A bitter squabble between a family court judge and an associate judge over a candidate for a family court judgeship has wound up in the Tarrant County courts as a lawsuit.
Diane Haddock, an associate judge in the 233rd District Court, recently filed suit against both Judge Patricia Baca-Bennett of the 360th District Court and Tarrant County, alleging that Bennett carried out a campaign of harassment that “created a hostile work environment.” Tarrant County was named as a co-defendant for not taking steps to stop the alleged harassment despite being made aware of it on several occasions by Haddock, according to the lawsuit.
The gist of the lawsuit is that Haddock faced retaliation and harassment for the political speech of her husband, which is against the law.
According to Haddock’s lawsuit, filed by her attorney, Walter L. Taylor, the campaign of harassment began in August 2016. That’s when another family court associate judge, Jim Munford, declared his intention to run for judge of the 322nd District Court in the 2018 election, and Haddock’s husband, Gerald Haddock, began to criticize him on social media. According to Haddock, Bennett, a Tea Party Republican who was elected in 2016, was pushing for Munford’s election and asked Haddock to “get her husband under control.”
A key section of the lawsuit notes that, “while trying to perform the duties of her job, [Haddock] has been subjected — both publicly and privately — to severe and pervasive harassment and a hostile work environment. This pubic and private harassment is making it more and more difficult for [Haddock] to perform the functions of her job, as well as causing her significant emotional distress. The constant badgering, threats, back-biting, undermining and maligning … have come primarily … from one of her supervising district judges — Patricia Baca-Bennett.”
According to Haddock, Bennett demanded that Haddock talk with her husband “to stop badgering Munford.”
That badgering included questioning whether “Munford has been violating Second Amendment rights by signing family court orders seizing or requiring surrender of guns without any evidence of violence or danger; whether Munford abused and sexually assaulted his first wife, Denia Mendenhall;” and whether Munford’s current wife had told friends of hers that she was terrified of him.
When reached by phone and asked to comment on the statements in the lawsuit, Munford said that as the case “is pending, and I’m mentioned by name in it, I don’t feel I’m at liberty to discuss it.”
The tension between Haddock and Bennett increased in the roll up to Munford’s March 2018 primary election, with Haddock claiming that Bennett threatened to have her fired and that Bennett also made false public claims that Haddock was resigning.
In February 2018, an unnamed Fort Worth family lawyer — “who regularly practices in Tarrant Family courts” — set up Geraldhaddock.com. Since taken down, the website allegedly accused the Haddocks of spreading lies about Tarrant County political candidates, asked readers to provide the site with any “dirt” they might have on Diane Haddock, and referred to Haddock as “chicken lips.” Judge Bennett is alleged to have supplied the “smear campaign website with fodder against the Haddocks,” according to the lawsuit.
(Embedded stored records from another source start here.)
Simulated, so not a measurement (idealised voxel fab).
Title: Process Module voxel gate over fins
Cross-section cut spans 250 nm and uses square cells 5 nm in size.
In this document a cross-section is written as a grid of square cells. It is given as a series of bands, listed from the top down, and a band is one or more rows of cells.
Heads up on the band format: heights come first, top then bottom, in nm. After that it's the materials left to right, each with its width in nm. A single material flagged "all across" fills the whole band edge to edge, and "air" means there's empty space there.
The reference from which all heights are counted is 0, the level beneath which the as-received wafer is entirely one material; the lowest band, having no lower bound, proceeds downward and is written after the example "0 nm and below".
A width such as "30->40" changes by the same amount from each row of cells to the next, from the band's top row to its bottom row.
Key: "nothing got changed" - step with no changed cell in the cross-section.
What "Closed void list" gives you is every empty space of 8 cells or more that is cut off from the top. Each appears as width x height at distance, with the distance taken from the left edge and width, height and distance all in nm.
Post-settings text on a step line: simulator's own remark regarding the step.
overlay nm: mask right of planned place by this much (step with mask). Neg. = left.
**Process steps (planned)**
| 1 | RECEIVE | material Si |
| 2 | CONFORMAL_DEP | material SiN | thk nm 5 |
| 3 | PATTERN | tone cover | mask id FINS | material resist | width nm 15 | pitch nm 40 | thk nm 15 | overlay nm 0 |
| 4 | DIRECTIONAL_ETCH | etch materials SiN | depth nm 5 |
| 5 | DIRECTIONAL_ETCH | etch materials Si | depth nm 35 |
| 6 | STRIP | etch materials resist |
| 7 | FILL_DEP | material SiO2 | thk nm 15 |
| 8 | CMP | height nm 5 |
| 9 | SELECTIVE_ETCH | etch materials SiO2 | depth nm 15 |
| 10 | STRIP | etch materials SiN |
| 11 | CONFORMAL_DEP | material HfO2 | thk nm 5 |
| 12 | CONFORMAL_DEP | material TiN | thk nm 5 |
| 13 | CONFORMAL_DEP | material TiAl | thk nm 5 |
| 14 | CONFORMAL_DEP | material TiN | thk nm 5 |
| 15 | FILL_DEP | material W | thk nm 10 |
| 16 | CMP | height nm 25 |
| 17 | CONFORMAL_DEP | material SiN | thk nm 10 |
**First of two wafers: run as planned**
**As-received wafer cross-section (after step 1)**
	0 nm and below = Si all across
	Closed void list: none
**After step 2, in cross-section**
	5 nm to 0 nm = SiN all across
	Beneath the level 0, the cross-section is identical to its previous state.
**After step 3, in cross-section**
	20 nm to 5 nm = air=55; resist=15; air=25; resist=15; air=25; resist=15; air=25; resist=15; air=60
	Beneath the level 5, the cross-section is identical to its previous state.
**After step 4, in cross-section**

Bennett is also accused of trying to convene a meeting of the district judges to have Haddock fired and later of telling Haddock’s immediate boss, Judge William Harris, that Haddock had suddenly resigned. Harris apparently believed it for a short while. Bennett is also alleged to have made several social media posts about the alleged resignation, which “interfered with [Haddock’s] employment and demeaned [Haddock’s] marriage and family relationships to all who read them.”
Haddock also claims that Bennett’s posts incited many lawyers who regularly appeared in her court to “trash” her, which undermined Haddock’s authority as a judge.
While all of this was going on, Munford won his primary and is on the ballot this year, which Haddock claims has only caused Bennett to ramp up her efforts to get Haddock fired or to push her to resign. Haddock’s preference, according to her lawsuit, is to remain on the bench until “her originally planned retirement date of January 2022.”
Haddock is unsure that she will make it to that date because of the alleged campaign against her. In essence, she feels as though Bennett has put her in an untenable position of having to choose to “disassociate (divorce) from your husband or lose your job.”
Haddock’s lawsuit requests a jury trial and is seeking that the defendants permanently halt all retaliation and award Haddock “compensatory damages for the harm that she suffered, past and future, caused by [the] unlawful retaliation against her” and damages to cover her legal fees, among other things. No dollar amount is attached to the suit.
I made several attempts to reach Judge Bennett, Tarrant County, and Haddock’s lawyer, Taylor, but no one was available to discuss the lawsuit by press time. It is not known whether a countersuit has been filed.
Editor’s note: This article has been updated to correct erroneous information. Munford won his primary and is on the ballot. We regret the error.